Posted by Will in Seattle on December 17, 2008 at 11:15 AM
2
The difference between Charles and me -- the practical vs. the philosophical.

I read that article and thought, who are these protesters? What are they hoping to achieve? What are they resisting? What is causing them to act this way? How did these protests evolve from being about the teenager who was killed to about something bigger?
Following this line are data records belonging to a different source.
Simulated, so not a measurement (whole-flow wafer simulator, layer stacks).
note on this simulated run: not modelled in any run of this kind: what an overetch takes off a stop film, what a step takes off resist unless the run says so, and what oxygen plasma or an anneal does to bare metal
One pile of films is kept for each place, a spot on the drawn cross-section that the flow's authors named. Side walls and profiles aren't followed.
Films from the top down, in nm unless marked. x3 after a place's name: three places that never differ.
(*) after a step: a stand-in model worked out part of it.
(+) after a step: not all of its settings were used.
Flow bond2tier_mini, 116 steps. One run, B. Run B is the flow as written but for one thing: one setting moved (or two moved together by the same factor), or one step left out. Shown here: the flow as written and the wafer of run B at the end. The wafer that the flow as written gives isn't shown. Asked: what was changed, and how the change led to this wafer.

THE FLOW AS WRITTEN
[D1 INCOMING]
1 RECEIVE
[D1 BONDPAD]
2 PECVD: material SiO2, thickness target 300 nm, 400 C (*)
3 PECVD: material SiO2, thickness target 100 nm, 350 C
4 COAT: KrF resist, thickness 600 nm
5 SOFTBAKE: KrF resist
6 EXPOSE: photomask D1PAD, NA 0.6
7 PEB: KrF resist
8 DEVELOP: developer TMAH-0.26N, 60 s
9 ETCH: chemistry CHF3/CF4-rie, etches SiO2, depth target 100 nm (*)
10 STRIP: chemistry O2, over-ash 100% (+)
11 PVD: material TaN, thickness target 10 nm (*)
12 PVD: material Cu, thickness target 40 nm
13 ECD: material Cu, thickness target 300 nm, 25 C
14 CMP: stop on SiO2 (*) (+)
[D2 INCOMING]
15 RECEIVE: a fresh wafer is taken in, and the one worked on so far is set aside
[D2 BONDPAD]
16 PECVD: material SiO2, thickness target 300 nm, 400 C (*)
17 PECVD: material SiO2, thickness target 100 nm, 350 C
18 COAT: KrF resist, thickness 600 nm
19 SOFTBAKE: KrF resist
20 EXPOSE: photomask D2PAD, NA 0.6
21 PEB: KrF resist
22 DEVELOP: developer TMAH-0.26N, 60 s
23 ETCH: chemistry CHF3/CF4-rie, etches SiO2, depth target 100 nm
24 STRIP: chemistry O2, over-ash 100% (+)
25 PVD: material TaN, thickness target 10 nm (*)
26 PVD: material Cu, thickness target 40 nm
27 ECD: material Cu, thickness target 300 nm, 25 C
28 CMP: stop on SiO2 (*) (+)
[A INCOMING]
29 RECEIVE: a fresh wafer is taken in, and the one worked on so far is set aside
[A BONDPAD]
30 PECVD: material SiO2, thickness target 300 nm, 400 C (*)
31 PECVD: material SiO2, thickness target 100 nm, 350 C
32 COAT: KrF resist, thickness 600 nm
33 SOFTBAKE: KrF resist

Charles reads it and thinks about the symbolism of the acropolis.
Posted by Julie in Chicago on December 17, 2008 at 11:24 AM
3
History began at the Acropolis? Hmmm.
Posted by PedestrianMe on December 17, 2008 at 12:19 PM
4
Well, at least democracy got started there. Which is why I find it disheartening to see anarchists and violent mobs using it for their "cause". If they have a gripe, they should use it to motivate political change through democracy. Not violence.
Posted by Vince on December 17, 2008 at 12:23 PM
5
Considering the details of the event that sparked this off, the social climate between African immigrants and Greece at large, not surprisingly, must be extremely shaky. I sympathize with their frustrations (best I can), but they should look to France in October 2005 as an example of what can really hurt your cause.
Posted by Dougsf on December 17, 2008 at 12:42 PM
6
What is this protest about?

Greece is a democracy today. Why can't they go win an election like everyone else who has a gripe?
Posted by Hex A. Meter on December 17, 2008 at 1:16 PM
7
@6 - because every time they do that the US either helps a military dictatorship do a coup against them or we attack them directly.

Look it up, it's in your history books.